5. Don’t lie about your relationship status either. It’s ok to be single. If ‘it’s complicated’…that means yu single. Accept it.
4. Stop with these damn bathroom pix. Find a friend and give them your phone to snap a good pic of you. Preferably outdoors. If you can’t do that, there has got to be some place else in the house that has a mirror. If you insist on the bathroom as your backdrop, clean it. If you can’t clean it…at least draw the shower curtain and close the lid to the toilet.
3. If you’ve got something personal to say to someone…pick up your phone and tell them. If you don’t have their number, inbox them. No one really cares about the war between you and yu baby-daddy, yu neighbor, yu landlord or yu matey.
2. The funeral photos…not cute. If the person in the casket didn’t have a facebook page when they were vertical, why on earth would you think they’d appreciate a photo of themselves while permanently horizontal published on the net?

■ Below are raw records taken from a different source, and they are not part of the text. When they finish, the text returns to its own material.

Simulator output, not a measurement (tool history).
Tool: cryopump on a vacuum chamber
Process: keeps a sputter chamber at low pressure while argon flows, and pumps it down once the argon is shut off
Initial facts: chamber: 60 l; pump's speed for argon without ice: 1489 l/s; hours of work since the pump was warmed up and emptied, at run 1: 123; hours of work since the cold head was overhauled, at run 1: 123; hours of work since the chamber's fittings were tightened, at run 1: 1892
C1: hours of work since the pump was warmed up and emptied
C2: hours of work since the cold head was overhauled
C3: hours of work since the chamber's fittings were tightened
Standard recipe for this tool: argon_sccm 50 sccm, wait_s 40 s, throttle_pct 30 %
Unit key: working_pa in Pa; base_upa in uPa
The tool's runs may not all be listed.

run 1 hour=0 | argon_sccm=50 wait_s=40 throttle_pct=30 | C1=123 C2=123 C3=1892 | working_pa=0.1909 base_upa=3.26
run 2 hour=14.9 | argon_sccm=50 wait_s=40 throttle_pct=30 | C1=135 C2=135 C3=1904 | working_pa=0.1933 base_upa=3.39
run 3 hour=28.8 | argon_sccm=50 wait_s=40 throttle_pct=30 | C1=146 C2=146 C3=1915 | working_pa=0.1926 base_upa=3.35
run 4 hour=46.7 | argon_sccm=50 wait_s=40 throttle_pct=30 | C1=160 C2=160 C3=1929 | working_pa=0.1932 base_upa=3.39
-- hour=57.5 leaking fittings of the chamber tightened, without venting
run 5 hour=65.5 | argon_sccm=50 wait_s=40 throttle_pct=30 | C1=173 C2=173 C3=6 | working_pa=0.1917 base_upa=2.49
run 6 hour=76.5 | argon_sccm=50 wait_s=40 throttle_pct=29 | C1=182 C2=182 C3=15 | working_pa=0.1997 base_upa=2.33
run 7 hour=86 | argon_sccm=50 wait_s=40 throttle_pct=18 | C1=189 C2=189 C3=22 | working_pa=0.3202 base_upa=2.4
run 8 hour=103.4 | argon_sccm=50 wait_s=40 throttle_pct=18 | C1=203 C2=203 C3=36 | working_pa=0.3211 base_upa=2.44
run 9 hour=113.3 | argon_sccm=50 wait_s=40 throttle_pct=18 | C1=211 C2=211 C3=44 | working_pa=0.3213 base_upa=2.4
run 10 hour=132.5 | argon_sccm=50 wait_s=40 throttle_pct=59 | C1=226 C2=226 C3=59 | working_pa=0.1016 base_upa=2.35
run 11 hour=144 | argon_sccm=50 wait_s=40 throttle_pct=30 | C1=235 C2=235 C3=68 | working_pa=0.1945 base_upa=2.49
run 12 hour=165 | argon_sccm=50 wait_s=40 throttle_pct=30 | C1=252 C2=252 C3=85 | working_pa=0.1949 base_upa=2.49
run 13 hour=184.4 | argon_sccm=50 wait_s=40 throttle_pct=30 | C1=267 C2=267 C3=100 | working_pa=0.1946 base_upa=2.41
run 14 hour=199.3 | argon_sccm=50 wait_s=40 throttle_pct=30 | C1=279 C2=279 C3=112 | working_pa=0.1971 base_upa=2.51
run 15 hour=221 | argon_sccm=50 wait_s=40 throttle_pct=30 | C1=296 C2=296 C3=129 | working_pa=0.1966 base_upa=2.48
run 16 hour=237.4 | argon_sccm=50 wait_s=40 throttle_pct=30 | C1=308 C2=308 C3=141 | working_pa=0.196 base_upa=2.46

1. The lies. Oh the flossing and the lies. You know that’s not your Jaguar you posing next to. You know the beauty parlor waiting to repossess the lace front. You know the girl you blocked is the owner of the shoes. You know that’s not a real Gucci purse. You know we know that you can’t even find two sticks to rub together like most folks now a days. You know you posing in the dressing room trying on clothes and shoes you can’t afford…but taking pics like they yours. You know we know but nah tell you that we know what you think only you know. Save it. Just BE YOURSELF. Stop pretending. Keep it real. It’s hard outta road and we all know that. If you have to pretend, then you don’t have real friends.
Not every status on facebook is about you. Why so jumpy? Chill. Stop taking everything so personal. That’s your conscience talking.
Now, run along and socialize…life short.